Friday, May 31, 2019

A Texas surprise

Another week of training but a different kind of training, this time in Dallas. For the first time in nearly 4 decades I got instruction on instructing. Though it started out with me thinking that this was going to be four days of my life I was never going to get back, it turned out to be time well spent. It wasn’t so much new info as it was formalizing things learned long ago and practiced for years. What was new was learning to be not just a fight instructor, but a representative for an international organization. Different rules apply when the student is also the customer and the customer is always right.

There were 8 in the class from 4 different Training centers. Five of the eight were straight up flight instructors, including one who teaches on one of the world’s most sophisticated helicopters. She had spent a good part of her career flying off oil platforms all over the world, did a stint with the Maryland State police, and is now joining FSI. She had some pretty good stories and was an absolute joy to work with. 

Another in the class teaches maintenance techs, one dispatchers, and the eighth ocean crossing procedures. On day one the class instructor had us count; there was roughly 235 years of flight experience in the room: airline, military, corporate, crop dusting, acrobatics, chopper, glider, up high, down low, going fast, going slow…everything but balloons and astronauts. I am still blown away by the depth of field employed by the company.  But it wasn’t all good.

Word has it ours was the third to the last group who will benefit from this class. The training we received is being replaced by something more cost effective but will certainly be of less quality. I say that for two reasons. The first is that our instructor was a uniquely qualified person with decades of experience instructing flight instructors. The second is that he is going to be replaced, to a large degree, by e-learning. For some reason the human family has decided that actually interacting with other human beings is of no intrinsic value. It is claimed that listening to a recording of a voice, or the disembodied voice of a person standing in a room hundreds of miles away, is nearly as good as being in a classroom. And, in today’s world, nearly as good is good enough, particularly if it allows those who already have a pocket full of coins to pocket a few more.

And yes, I realize that observation is being made by someone who prefers that interactions with his fellow human be taken in small doses. A classroom with 8 or 10 or a Sim / GFS with 2 is perfect, and likely one of the reasons I am enjoying this job as much as I am.

I was awarded another surprise on this visit, the making of a new friend. Mark is a hard core Texican, born and bred. He lives on 25 acres of hallowed Texas soil, owns enough weapons to arm his own little militia, and usually has more than one either on his body or within close reach. In fact I pretty sure there were at least 3 in the car with us, but he is so comfortable with the whole idea that he didn’t make an issue of, or boast about, his guns. Which made me somewhat comfortable with the whole idea as well. He listens to right-wing radio and loves him some Donald Trump and a pickup truck, though we did ride around in his Japanese 4 door. 

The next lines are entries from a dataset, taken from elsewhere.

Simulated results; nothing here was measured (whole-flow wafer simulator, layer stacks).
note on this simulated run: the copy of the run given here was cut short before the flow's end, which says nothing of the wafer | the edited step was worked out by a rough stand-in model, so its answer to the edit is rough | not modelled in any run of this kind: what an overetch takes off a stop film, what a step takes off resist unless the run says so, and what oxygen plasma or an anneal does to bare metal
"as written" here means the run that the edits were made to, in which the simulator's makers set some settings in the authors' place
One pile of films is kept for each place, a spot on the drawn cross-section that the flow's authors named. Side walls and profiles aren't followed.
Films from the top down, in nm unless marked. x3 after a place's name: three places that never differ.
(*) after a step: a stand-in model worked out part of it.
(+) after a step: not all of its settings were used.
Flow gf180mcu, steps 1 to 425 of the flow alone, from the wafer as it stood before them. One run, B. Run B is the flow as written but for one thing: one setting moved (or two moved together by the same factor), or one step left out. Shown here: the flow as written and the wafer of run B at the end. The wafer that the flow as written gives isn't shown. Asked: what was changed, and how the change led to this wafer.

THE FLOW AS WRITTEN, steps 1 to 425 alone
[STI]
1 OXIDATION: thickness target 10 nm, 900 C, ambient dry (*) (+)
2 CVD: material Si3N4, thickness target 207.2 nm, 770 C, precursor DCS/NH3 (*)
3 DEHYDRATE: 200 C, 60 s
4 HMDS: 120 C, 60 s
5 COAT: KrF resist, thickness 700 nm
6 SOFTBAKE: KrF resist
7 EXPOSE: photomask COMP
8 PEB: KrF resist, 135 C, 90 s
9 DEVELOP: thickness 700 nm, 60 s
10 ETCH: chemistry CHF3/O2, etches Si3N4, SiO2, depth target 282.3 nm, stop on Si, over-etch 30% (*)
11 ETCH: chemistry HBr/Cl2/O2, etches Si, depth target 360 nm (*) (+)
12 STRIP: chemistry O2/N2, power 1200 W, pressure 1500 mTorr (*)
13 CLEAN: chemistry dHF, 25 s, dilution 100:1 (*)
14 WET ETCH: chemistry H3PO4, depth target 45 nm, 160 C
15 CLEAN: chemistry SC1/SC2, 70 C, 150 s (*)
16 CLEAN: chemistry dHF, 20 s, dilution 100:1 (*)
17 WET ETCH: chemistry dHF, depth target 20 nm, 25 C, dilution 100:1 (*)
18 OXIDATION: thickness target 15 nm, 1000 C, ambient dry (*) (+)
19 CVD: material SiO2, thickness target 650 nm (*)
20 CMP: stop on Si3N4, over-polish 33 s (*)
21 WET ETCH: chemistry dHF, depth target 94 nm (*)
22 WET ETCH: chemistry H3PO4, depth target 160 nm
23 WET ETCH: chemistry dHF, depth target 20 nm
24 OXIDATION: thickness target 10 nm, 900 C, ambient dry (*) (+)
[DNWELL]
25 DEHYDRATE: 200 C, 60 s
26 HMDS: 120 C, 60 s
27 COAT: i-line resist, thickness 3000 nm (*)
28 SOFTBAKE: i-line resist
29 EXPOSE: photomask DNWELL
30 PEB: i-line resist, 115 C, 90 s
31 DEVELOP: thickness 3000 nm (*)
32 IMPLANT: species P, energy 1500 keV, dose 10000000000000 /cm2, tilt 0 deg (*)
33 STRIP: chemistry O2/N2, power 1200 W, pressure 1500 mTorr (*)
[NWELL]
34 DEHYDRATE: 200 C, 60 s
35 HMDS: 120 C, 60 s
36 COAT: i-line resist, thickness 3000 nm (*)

He sat next to me in class and, nearly instantly, we recognized a kindred spirit. We enjoyed two dinners together and spent most of the break time exchanging rogue smiles and skeptical glances over some of the things being said in the class. In spite of that connection I think, at first, he was also puzzled by and curious about someone who, though aware of what is going on in the world around, doesn’t really pay much attention. The fact that I can both; a) know something is vitally important but, b) dismiss it anyway because I know I can’t do anything about it, seemed kind of new to him. But I think he likes the idea. Anyway, I don’t make new friends that often, and have to admit to being a bit surprised that this trip to Texas offered me a chance to do just that.